The January effect
After an unusually weak December (the S&P 500 fell -2.5%), without its typical ‘Santa Claus rally’, the debate continues as to how will the US and other equity markets perform in 2025. Most Wall Street strategists are bullish for the year.
We outlined our longer-term views (i.e. 6 months to 2 years) in our latest ‘Strategic Global Asset Allocation’ publication, published just prior to Christmas (see snippet below).

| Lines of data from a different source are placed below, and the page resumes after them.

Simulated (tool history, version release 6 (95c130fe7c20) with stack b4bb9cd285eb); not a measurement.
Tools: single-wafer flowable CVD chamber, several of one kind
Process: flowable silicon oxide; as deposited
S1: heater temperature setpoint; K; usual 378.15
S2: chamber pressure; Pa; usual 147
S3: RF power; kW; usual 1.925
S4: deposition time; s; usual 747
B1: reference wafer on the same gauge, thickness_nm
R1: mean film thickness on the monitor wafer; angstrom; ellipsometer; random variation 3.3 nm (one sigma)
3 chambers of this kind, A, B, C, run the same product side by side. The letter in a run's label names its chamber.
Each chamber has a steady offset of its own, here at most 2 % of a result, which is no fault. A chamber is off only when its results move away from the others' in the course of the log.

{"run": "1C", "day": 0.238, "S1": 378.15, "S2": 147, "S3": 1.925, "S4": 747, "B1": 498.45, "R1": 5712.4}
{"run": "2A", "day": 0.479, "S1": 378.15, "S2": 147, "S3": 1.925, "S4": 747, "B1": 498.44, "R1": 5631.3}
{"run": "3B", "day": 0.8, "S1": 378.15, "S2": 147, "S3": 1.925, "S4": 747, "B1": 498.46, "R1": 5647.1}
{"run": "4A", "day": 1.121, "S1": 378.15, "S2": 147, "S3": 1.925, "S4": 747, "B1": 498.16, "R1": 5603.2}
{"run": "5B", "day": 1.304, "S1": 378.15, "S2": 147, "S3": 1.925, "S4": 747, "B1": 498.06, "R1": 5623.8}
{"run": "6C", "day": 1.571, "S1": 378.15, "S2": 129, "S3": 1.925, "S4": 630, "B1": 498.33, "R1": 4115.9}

Elsewhere, the January effect is often watched closely to give clues as to the outlook for the year. There’s a view in markets that “how goes January, so goes the year”. Those relationships, however, are weak. Our analysis of the correlation of the performance of both the first trading day and the first week of January with the year found, in both instances, only a trivial R squared (of 0.01 and 0.001). That is, there’s no clear evidence for the ‘January effect’ over the 85 years of data that we examined (1929 – 2014).
This week brings the first full trading week of the year. The key data comes out at the end of the week with the US monthly non-farm payrolls, average hourly earnings and unemployment rate released on Friday. Ahead of that, ISM services data is released on Tuesday; with various other labour market data coming out over the course of the week (including JOLTS on Tuesday, ADP on Wednesday, and Challenger job cuts on Thursday). It’s also a key week for inflation data (Euro Zone CPI on Tuesday; Chinese CPI and PPI on Thursday).
Global S&P1200 equity index shown with key moving averages
Chinese headline CPI & PPI (Y-o-Y %)
Quarterly Asset Allocation
Published 23rd December 2024
Risks are Rising
(Start) reducing risk exposure in strategic portfolio - meaning stay OVERWEIGHT (for now) but at reduced position size
Compelling opportunities in markets occur when there’s a strong consensus amongst investors (with crowded, one-way positioning), and there’s a good macro reason to face the other way and bet against the crowd.
Next year, especially the first half of the year, is building towards one of those compelling opportunities. That is, this bull run in US large cap equities is looking increasingly tired and overextended, whilst the case for a US mid cycle economic slowdown is brewing. That combination of factors sets the stage for a meaningful pullback in global equity markets in the first half of 2025.
For now, we are waiting for evidence of the final ‘blow off top’ phase before moving fully defensive in our portfolios. Given, rising risk levels, though, and our heavily overweight risk positioning, we are reducing risk levels in the portfolio – albeit remaining ‘risk on’.